9.2 Chapter 2

Bar plot: A graph of multiple rectangles where the height shows the counts or proportion of observations within each category of one categorical variable; the width of the rectangles is arbitrary and does not encoded data.

Boxplot: An alternative graphical summary for a quantitative variable that consists of the box (25th to 75th percentile), the line in the box (median), the tails or whiskers (to the most extreme observed values within 1.5*IQR), and points (outliers that are further than 1.5*IQR from the box)

Center of a Distribution: The typical value which could be measured with the mode, mean, or median.

Conditional distribution: The relative frequencies within subsets, typically calculated based on a two-way table for two categorical variables.

Direction: Indicating whether a relationship is positive, negative, or neutral

Distribution: The way something is spread out (the way in which values vary).

Form: The type of relationship we observe (linear, curved, none)

Frequency: The count of observations

Histogram: A graph to show the distribution of a quantitative variable. The x-axis is a number line that is divided into intervals called bins. The height of the bars shows either the frequency within intervals (counts of units that fall into that bin/interval) or the density (fraction of units that fall into that bin/interval). Gaps between bars are meaningful. They indicate absence of values within an interval.

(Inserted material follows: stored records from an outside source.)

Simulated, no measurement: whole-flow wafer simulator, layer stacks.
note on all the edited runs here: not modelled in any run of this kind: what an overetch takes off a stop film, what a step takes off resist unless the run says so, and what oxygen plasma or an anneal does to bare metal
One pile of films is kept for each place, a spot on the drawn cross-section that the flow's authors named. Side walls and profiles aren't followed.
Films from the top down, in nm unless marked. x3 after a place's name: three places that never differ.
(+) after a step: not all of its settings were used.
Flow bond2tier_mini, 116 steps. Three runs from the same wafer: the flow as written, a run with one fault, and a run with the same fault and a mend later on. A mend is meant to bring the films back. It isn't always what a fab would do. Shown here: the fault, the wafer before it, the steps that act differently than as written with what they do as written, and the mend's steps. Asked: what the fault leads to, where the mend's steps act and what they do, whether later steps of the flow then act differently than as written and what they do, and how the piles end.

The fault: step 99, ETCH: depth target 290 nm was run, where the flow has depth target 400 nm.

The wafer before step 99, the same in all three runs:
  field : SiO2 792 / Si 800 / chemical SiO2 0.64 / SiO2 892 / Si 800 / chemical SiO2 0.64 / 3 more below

Interquartile Range: 75th percentile - 25th percentile

Marginal Distribution: If you are looking at the numerical summary of two categorical variables, the marginal distribution is the relative frequency of one of the variables, ignoring the other.

Mean: The average value calculated as the sum of values divided by the total number of values.

Median: The middle value if you ordered all of the values.

Mode: A “peak”/“bump” in the distribution.

Mosaic plot: A graph of rectangles where the relative height of the bars shows the conditional distribution (relative frequency within subsets), and the width of the bars shows the marginal distribution (relative frequency of the X variable, ignoring the other variable).

Outlier: A point far from the rest of the observations

Relative Frequency: The count of observations divide by the total number of observations

Scatterplot: With two quantitative variables, the graphical display with points reflecting the pair of values on a coordinate plane.

Shape: When describing a distribution of a quantitative variable, you should comment on whether it is symmetric or skewed and how many modes it has.

Side-by-side bar plot: A graph of many rectangles where the height shows the count of the categories within groups in the data (for two categorical variables). The rectangles are typically colored according to the grouping categorical variable.

Simpson’s Paradox: A situation in which you come to two different conclusions if you look at results overall versus within subsets.

Skewed Left: A distribution is left-skewed if there is a long left tail.

Skewed Right: A distribution is right-skewed if it has a long right tail.

Spread (or variation): The measure of how much the values vary. Are the values concentrated around one or more values or spread out?

Stacked bar plot: A graph of rectangles where the height of the entire bar shows the marginal distribution (frequency of the X variable, ignoring the other variable), and the relative heights within one rectangle show conditional distributions (frequencies within subsets).

Stacked bar plot based on proportions: A graph of rectangles where the relative heights within one rectangle show conditional distributions (frequencies within subsets).

Standard deviation: Root mean squared deviations from mean

Strength: The compactness of points around the average relationship.

Symmetric Distribution: A distribution is symmetric if you fold it in half and the sides match up.

Trimmed means: Drop the lowest and highest k% and take the mean of the rest.

Variance: Square of the standard deviation

Z-score: A standardized value that gives the number of standard deviation a value is from the mean.